The London Stone

I do love the quirky finds in London. From the oldest Gents Loos, to Hot Cross Bun traditions and the Great Christmas Pudding Race, you never quite know what to expect around the corners of London. A lot of the time we find the item of interest by accident, but there are a few I seek out simply to wonder at.

London Stone is a block of oolitic limestone and measures approximately 53 x 43 x 30 cm (21 x 17 x 12 inches).[1] Study in the 1960s indicated that the stone is Clipsham Limestone, a good-quality stone from Rutland carried to London for building purposes in both the Roman and medieval periods.[2] The existing London Stone is only the upper portion of a once much larger object, described in the 16th century as “a great stone called London stone”, “pitched upright… fixed in the ground verie deep”.[3] Speculation in the 17th and 18th centuries suggested it was either a milliarium, marking the central spot from which all distances were measured in Roman Britain or an object of Druidic worship, suggestions that are now generally dismissed as lacking any evidence.[4]   (Thank you Wikipedia!)

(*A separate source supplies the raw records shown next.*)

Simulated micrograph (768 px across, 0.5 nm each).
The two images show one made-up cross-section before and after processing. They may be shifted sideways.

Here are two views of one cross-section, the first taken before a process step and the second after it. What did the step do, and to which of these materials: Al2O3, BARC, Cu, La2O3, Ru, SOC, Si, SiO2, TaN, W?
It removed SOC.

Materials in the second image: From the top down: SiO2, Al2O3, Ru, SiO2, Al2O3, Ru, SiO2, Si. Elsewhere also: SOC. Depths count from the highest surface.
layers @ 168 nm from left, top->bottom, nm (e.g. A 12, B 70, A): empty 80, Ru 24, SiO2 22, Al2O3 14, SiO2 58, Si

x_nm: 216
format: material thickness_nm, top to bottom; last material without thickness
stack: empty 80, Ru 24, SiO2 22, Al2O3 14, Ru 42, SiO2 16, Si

Nestled in amongst traffic lights, an ugly building and ads for nearby businesses is a London’s answer to the Blarney Stone.

As the BBC so pertinently phrases it “The only clouds of mystery billowing around it are the car exhaust fumes from the traffic crawling through the City of London.” Except for those in the know…

Thousands of commuters using Bank or Cannon St tubes wander past it everyday, and I bet they don’t even notice it. Thought it does have it’s own namesake pub a few doors down …. only in London.




It’s encased in a protective case making it hard to photograph, but goodness only knows the wanton destruction that could be caused to it otherwise.

It’s thought to be about 3,000 years old, the best view is definitely from inside the shop.

Ps. for my lovely Oranges & Lemons fans the London Stone lives just around the road from St Martins; and I was finally able to get a decent image of the still standing tower with it’s works completed.